Investing for Development?
The new CONCORD and Hands on the Land publication ‘Investing for Development?’ examines the impacts of the EU’s investment regime on food security, the Right to Food and land governance.
This paper sheds light on how the dominance of the corporate private sector-led approach in both EU’s investment regime and development cooperation framework jeopardizes the EU’s commitments to PCD and human rights, and adversely impacts the food security and the livelihoods of small-scale food producers in developing countries.
A shift in EU development and investment policies results in increasingly placing the responsibility for supporting rural development in the hands of the corporate sector. Indeed, the recent EU development cooperation agenda for food security incentivizes de facto a stronger role for large-scale private capital, over public sector investment, in smallholder farmers and regional markets. In addition, the EU investment regime protects large investors’ rights over governments’ policy-making space for protecting the right to food of small-scale producers.
In the absence of a recognition that small-scale producers constitute the most important “private sector” in developing countries, EU development cooperation and investment protection strategies are in total contradiction with its own food security policy framework (2010) that aims to enhance sustainable small-scale food production as a mean to increase food security in developing countries.
Within the context of the European Year for Development and EU’s Policy Coherence for Development approach – implying that the objectives pursued in development cooperation should not be jeopardized by the effects of policies and actions in other policy areas– the paper presents the following recommendations:
- Investment frameworks and agreements promoted and concluded by the EU should be coherent with the EU’s and its Member States’ international human rights obligations to ensure that such agreements do not directly or indirectly undermine human rights in other countries. Instead, the EU’s current investment regime facilitates and protects corporate grabbing of resources and markets in the Global South with negative impacts on small-scale food producers’ human right to adequate food.
- EU policies and practices impacting on developing countries should be coherent with the EU Policy Framework to Assist Developing Countries in Addressing Food Security Challenges (2010), which constitutes the most comprehensive reference on how to address food and nutrition issues in accordance with EU values and vision. Instead, recent communications have introduced internal contradictions into the EU’s cooperation strategy and risk undermining support for small-scale food producers and exporting an agro-industrial model of farming whose negative impacts in Europe are being critiqued today.

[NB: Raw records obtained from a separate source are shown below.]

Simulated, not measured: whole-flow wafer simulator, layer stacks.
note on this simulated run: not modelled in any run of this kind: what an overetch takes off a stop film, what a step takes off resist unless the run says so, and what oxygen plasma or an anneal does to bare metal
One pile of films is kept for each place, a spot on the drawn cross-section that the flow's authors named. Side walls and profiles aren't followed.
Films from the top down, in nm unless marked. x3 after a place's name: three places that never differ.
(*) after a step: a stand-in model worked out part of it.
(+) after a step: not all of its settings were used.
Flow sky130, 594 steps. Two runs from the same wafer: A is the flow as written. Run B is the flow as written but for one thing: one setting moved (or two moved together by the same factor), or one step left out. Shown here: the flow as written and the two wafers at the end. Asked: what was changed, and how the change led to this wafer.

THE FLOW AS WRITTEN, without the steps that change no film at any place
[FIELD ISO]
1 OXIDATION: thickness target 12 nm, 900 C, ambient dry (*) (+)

- The EU should rehabilitate and reinforce the role of public sector policies and investment in development. Robust regulatory frameworks need to be put in place within which the various private sector actors must operate, including where the use of public-private partnerships (PPPs) is concerned. These policies and frameworks should protect the rights and food security of the vulnerable and prioritize investment in small-scale producers and domestic SMEs and microenterprises as they offer the greatest potential to drive equitable development.